Goya, El Tres De Mayo

source: wikimedia commons

The rivals in KPFA’s governance election are in full combat mode these days. Up for grabs are a bunch of seats for delegates on the Pacifica listener-supported signal’s Local Station Board. Two slates are pushing for a majority on the board: Save KPFA and Independents for Community Radio. My favorite outbursts come from Independents most vocal candidate Tracy Rosenberg, a frequent commentator on this site as well, who characterizes Save KPFA as thus on the Huffington Post (without mentioning she’s a candidate herself).

“Save KPFA turned out to be a bunch of folks in their sixties and seventies (and maybe eighties, too). Their call to arms? The cause to donate my money? More professionalism and more hierarchical structure. Run the famously radical radio station like a proper corporation and get rid of all this community empowerment mumbo-jumbo.”

She then compares these (inappropriately aged?) individuals to Google, which I presume she doesn’t like because of its watered-down stance on net neutrality.

“I guess if you can’t beat the Googlezon, the only thing left is to impersonate the Googlezon.”

I think this prose confirms Rosenberg’s attitude towards professionalism. But interestingly, here on Radio Survivor, she assumes an entirely different personae. Taking exception to KPFA staffer Richard Wolinsky’s warning that the station going all volunteer won’t work, and calling for staff layoffs, Rosenberg sounds to me like a cross between Meg Whitman and various Tea Party candidates.

“KPFA ran a deficit of $652,000 from 10/08 to 9/09 and has run one of $424,000 between 10/09 and 7/10. No philosophy, just numbers. And now there are no savings left in the bank to draw upon, so continuing to run at a deficit is impossible,” she insists. “You can’t spend money you don’t have.”

The problem is that in this same commentary, Rosenberg also leaves me with the impression that even she doesn’t think that last claim is true.

“Remove Democracy Now from the schedule and the associated donations it brings in and you have less revenue to work with, not more,” she adds.

So there’s ‘no money’ at KPFA for KPFA’s local staff (who, it should be noted, also bring in listener donations), but funds to send to the Pacifica National Office for Democracy Now!?

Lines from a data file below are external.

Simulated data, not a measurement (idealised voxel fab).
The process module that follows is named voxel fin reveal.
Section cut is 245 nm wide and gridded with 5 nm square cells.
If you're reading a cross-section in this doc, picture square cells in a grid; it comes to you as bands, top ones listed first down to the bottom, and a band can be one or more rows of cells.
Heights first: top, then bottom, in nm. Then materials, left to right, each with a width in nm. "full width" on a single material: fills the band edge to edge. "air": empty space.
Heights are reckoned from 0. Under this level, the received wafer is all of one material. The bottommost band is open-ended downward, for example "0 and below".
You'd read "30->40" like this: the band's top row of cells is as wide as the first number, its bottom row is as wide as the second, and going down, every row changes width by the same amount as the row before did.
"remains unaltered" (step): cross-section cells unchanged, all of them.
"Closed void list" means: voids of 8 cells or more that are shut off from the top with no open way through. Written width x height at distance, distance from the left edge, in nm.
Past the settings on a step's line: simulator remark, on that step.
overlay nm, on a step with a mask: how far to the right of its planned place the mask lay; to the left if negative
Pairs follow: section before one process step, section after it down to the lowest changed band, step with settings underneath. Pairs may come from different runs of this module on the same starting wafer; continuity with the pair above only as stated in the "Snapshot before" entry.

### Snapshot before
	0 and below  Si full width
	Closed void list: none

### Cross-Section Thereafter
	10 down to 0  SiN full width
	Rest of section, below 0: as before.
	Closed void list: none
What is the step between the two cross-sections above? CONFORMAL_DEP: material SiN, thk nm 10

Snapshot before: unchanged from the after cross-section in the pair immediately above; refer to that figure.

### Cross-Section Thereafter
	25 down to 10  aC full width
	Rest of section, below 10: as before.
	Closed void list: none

And apparently, there’s always going to be money for these expensive, wasteful elected boards (five for all five of Pacifica’s stations), which have cost the organization almost $2.5 million since 2002. I refer RS readers to my debate with Rosenberg about Pacifica’s absurdly overdemocratized board system, which she defended.

To sum up thus far—there’s cash for governance and Democracy Now! but, oops, gosh darn it, you can’t spend money you don’t have (oh well) for much of KPFA’s local paid staff, whose politics, coincidentally, are hated by not a few of ICRs’ endorsers.

Look—I’ve been around Pacifica radio for longer than I care to admit, and I’m just going to call it as I see it here. If ICR gets a bigger majority on KPFA’s Local Station Board, I’m expecting a paid staff bloodbath, followed by replacement programming on the mysteries of Building Number 7, the Truth About HIV, and God knows what else.

Sure, ICR’s more reasonable sounding backers will tell you that I’m just being an alarmist. But I doubt that they’ll be able to stem the flood of demands for air time coming from forces rapidly slouching towards this particular Bethlehem. How will they be able to when Rosenberg publicly insists that Pacifica founder Lewis Hill created KPFA “specifically to broadcast wildly unpopular perspectives that could never get on the air anywhere else.”

Sounds wild. The problem is that while ICR won’t acknowledge what’s really on the table, neither will Save KPFA, most of whose capable and committed principals I’ve endorsed in past elections. Their backers are insisting that this is a “moment of truth” election, and the most important in years.

But the reality, as they know, is that these elected boards have always been a disaster for Pacifica. That means that every race from now on is going to be the most important in years, because these elections are nothing but beachheads to launch assaults on KPFA’s tradition of professionalism and meaningful local coverage. KPFA and Pacifica’s road to health begins where they end.